By the end of 2013, Vietnam boasted nearly 15,700 valid FDI projects, with a total registered capital of more than 230 billion USD, of which over 112 billion USD was disbursed.
Last year alone, the country had 1,275 new foreign-invested projects with a total registered capital of 14.27 billion USD, and 472 projects raised investment with a combined additional capital of 7.3 billion USD. FDI disbursement was estimated at 11.5 billion USD, up nearly 10 percent against 2012.
Argentina chooses Viet Nam as priority market for exports
Argentina has chosen Viet Nam as a priority export market for 2014 and 2015 under a plan to diversify its markets unveiled on Tuesday.
According to the plan, the Argentine Government has rolled out a list of 24 priority countries, including nine Latin American nations and 15 of the world's emerging dynamic economies, including China, India, Indonesia and Viet Nam.
As part of efforts to lift exports to US$94 billion this year and $101 billion by 2015, the Argentine Government will launch a series of trade promotion activities, said Minister of Industry Debora Giorgi.
She said it will send enterprises to 252 international fairs, 70 trade promotion delegations to foreign countries and welcome 22 delegations of foreign importers.
At the same time, more credit will also be offered to home exporters, the minister added.
Hoa Phat Steel sales increase due to new manufacturing complex
The Hoa Phat Steel Co said it sold 698,642 tonnes of steel last year, a year-on-year increase of 14.2 per cent.
The result helped the company improve its market share by 1.5 percentage points to 15.2 per cent.
The company attributed the achievement to the steady operations at its new Hoa Phat iron and steel complex in northern Hai Duong Province, which is expected to increase output to 1.15 million tonnes annually from 2014.

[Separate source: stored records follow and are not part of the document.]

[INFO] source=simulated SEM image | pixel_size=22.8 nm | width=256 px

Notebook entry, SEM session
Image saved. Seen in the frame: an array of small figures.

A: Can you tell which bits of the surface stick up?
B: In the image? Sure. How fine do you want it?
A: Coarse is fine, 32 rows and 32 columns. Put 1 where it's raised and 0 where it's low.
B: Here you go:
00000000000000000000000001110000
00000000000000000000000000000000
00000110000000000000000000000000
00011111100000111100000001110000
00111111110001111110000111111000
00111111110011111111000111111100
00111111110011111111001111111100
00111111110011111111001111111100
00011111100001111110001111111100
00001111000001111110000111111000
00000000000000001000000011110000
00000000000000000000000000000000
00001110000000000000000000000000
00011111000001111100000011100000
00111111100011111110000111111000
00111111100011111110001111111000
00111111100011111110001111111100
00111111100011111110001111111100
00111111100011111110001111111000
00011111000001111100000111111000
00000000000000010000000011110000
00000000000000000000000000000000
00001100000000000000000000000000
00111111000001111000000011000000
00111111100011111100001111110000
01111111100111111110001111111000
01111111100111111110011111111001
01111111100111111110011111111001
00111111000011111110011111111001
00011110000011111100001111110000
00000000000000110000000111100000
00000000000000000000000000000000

DongA Bank installs advanced ATMs to prevent theft
The joint-stock DongA Bank has installed 250 new ATMs that use advanced technologies and offer new services and greater protection to users.
The new ATMs, put into operation around the country on Tuesday, employ anti-skimming technology. Skimming refers to stealing personal information from card using card readers.
At the DongA Bank ATMs, customers can also deposit cash in their accounts — up to 200 notes of different values at a time, with the machines being capable of taking photos of the notes.
Tran Phuong Binh, general director of the HCM City-based bank, said more conveniences will be added to these ATMs so that they would act as an "auto bank," offering services like foreign currency exchange and payment for e-trading transactions.
On this occasion, the bank also opened a branch in HCM City's Hai Ba Trung Street, enlarging its network to almost 150 branches and transaction offices.
Delta to restructure agricultural sector
Although the Cuu Long (Mekong) Delta achieved a high economic growth rate last year, the area still needs to restructure its agricultural sector to attain competitiveness, Deputy Prime Minister Vu Van Ninh has said.
Speaking at a seminar held in Can Tho on Wednesday, Ninh said that the delta's provinces should review production plans and focus on products in high demand.
In addition, more farmers should switch to high-value crops and reduce the number of rice fields, he said.
Last year, the delta produced more than 24.8 million tonnes of paddy, up 500,000 tonnes against 2012, and more than 3.4 million tonnes of seafood, up 4 per cent against 2012.
However, the delta's key produce, including rice, tra fish, shrimp and fruit, continue to lack high competitiveness, according to participants at the seminar.
For example, farmers suffer a loss of about VND1,000 per kilogramme of tra fish because of the high cost of input materials and the low selling prices for the fish.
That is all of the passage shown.